Editor’s Note: A Kurdish-language translation of this article is available on the website of the Kurdish magazine Culture Project.
Kurdish novelist, poet and essayist Bakhtiyar Ali is best known for his novel, translated as I Stared at the Night of the City, which is a best seller in the Kurdistan region of Iraq and is believed to be the first novel translated from Kurdish into English.
Now he and his translator, Kareem Abdulrahman, are finalizing Ali’s next novel, The Last Pomegranate, which the author hopes will be published next year. He read an excerpt from it at the Shubbak Festival in London in July.
Ali’s forthcoming novel is set in Turkey and explores the repressive and racist politics in the successive regimes after Atatürk, the modern nation’s founder and first president, and how discrimination against ethnic minorities came to be accepted as the norm.
“It will be the first time I write about a non-Kurdish, non-Iraqi environment,” Ali said. “There is a dark side to Turkish history that few talk about. I think it is the duty of literature to expose the contradictions inherent in nationalist and racist rhetoric.”
Kurds are the largest ethnic minority in Turkey, making up about 20 percent of the population, and their culture has faced varying degrees of repression over the years. There are an estimated 45 million Kurds worldwide, concentrated in a geographical region known as Kurdistan, which includes parts of Iran, Iraq, Syria and Turkey.
Fascination With Literature
Ali was born in Sulaymaniyah, in the Kurdish region of northern Iraq, in 1960. He now lives in Bonn, Germany. He won a PEN Promotes grant for literature in translation in 2015 and the Nelly Sachs Prize in 2017.

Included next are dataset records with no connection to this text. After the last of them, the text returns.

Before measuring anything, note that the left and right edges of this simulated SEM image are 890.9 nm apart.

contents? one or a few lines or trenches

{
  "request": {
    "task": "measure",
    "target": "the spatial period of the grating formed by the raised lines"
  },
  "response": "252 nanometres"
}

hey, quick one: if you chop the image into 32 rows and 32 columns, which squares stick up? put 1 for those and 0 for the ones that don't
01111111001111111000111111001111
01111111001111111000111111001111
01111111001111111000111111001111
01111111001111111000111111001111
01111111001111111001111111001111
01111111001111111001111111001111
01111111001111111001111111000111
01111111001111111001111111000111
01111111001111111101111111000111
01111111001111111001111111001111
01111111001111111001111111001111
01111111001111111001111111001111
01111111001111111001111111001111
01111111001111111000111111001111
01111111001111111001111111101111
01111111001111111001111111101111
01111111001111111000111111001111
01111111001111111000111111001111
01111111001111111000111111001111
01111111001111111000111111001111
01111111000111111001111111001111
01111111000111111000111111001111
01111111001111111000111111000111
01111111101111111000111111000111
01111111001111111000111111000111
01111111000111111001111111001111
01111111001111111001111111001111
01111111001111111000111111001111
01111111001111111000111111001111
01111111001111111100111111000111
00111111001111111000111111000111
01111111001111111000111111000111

Impressed by the plays of Jean-Paul Sartre, Ali was fascinated with the way literature could serve as a vehicle for important philosophical ideas. Although he studied geology in his university years, his passion for literature remained a constant source of refuge, especially during the turbulent years of the Iran-Iraq War, “one of the most absurd wars in history,” as he calls it.
“The brutality of politics at the time was terrifying,” Ali says. “I felt as though I were a stranger in my own circles. All my friends were involved in the political movements of the time. I read a lot as a way to forget the circumstances around me.”